Voice Call Sign: DAYLIGHT (44)


Namesake: JOHN CRITTENDEN WATSON

JOHN CRITTENDEN WATSON

Dictionary of American Naval Fighting Ships, April 2016

John Crittenden Watson, born in Frankfort, Ky., on 24 August 1842, graduated from the Naval Academy on 15 June 1860. After tours in Susquehanna and Richmond, Watson was promoted to master on 19 September 1861 and joined Sabine. He distinguished himself in this ship when she went to the aid of the chartered government transport Governor off the coast of South Carolina on the night of 2 and 3 November 1861. Watson managed the cables and hawsers which held the two ships together in spite of a violent gale, allowing some 500 men, Marines and crew, to clamber from the foundering Governor to safety in Sabine. His commanding officer, Capt. Cadwalader Ringgold, praised Watson for his “indefatigable exertions” and “utmost skill and efficiency” in keeping the two ships lashed together.

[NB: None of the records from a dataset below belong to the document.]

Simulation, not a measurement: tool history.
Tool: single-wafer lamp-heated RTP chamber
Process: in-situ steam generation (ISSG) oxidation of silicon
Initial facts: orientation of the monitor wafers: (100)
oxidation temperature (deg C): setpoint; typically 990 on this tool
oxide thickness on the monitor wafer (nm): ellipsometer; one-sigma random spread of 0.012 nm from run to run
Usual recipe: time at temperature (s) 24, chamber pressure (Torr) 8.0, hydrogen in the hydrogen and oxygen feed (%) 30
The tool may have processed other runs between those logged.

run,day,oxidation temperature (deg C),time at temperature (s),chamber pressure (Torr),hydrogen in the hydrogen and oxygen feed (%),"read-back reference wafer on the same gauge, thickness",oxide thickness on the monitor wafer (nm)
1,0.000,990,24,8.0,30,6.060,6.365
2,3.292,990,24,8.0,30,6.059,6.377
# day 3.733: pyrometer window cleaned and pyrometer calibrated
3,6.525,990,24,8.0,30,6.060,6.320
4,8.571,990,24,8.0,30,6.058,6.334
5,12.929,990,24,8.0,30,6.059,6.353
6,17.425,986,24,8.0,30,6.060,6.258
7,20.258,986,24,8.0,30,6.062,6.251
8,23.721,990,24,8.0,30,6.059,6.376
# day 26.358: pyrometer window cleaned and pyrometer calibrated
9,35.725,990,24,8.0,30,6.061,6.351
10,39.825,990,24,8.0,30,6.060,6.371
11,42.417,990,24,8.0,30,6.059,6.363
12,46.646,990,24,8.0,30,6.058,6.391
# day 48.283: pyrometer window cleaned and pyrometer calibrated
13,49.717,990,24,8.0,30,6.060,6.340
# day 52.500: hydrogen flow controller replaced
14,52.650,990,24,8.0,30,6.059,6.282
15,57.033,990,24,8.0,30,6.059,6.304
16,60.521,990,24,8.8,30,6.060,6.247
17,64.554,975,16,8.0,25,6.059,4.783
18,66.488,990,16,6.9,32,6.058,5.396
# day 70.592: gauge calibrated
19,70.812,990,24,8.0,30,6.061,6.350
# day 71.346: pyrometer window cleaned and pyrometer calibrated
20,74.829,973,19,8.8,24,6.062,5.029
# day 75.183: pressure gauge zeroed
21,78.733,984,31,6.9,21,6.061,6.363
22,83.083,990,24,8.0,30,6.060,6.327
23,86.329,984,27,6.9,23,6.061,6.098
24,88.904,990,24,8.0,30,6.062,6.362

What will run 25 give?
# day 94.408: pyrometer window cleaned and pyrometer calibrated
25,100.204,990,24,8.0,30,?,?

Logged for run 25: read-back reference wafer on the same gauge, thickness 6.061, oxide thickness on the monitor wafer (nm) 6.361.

Promoted to lieutenant in July 1862, Watson later served as flag lieutenant to Rear Admiral Farragut, who flew his flag in the steam sloop Hartford, and participated in the Battle of Mobile Bay. He was later wounded by a shell fragment during an engagement with a Confederate battery at Warrington.

Watson served in a number of sea and shore billets into the 1880’s, including duty as executive officer of the steam sloop Alaska; the post of inspector of ordnance at the Mare Island Navy Yard, Vallejo, Calif.; command of Wyoming when that warship carried the American exhibit to the Paris Exposition of 1878; and governor of the Naval Home at Philadelphia, Pa.

As a commodore, he hoisted his broad pennant in Newark (Cruiser No. 1) as Commander, Eastern Fleet, on 10 June 1898, shifting later to Oregon (Battleship No. 3). The battleship served as his flagship during the subsequent Battle of Santiago, Cuba, on 3 July 1898, in which the Spanish squadron under Admiral Cervera was destroyed. Promoted to Rear Admiral in 1899, he served as Commander in Chief, Asiatic Fleet, from 20 June 1899 into 1900 before returning to the United States to serve as President of the Naval Examining Board. Watson represented the United States at the coronation of King Edward VII of England in 1902.

Placed on the retired list in 1904, Rear Admiral Watson lived in retirement until he died at Washington, D.C., on 14 December 1923.


Disposition:

Was to have been experimental. Construction cancelled 01/07/1946.


USS WATSON DD-482 Ship History

Dictionary of American Naval Fighting Ships, April 2016

Watson (DD-482), planned as a modified Fletcher-class destroyer to be built at Kearny, N.J., by the Federal Shipbuilding and Drydock Co., was to be powered by an experimental diesel propulsion system. However, due to more pressing wartime destroyer construction programs, the ship was never laid down, and her construction was cancelled on 7 January 1946.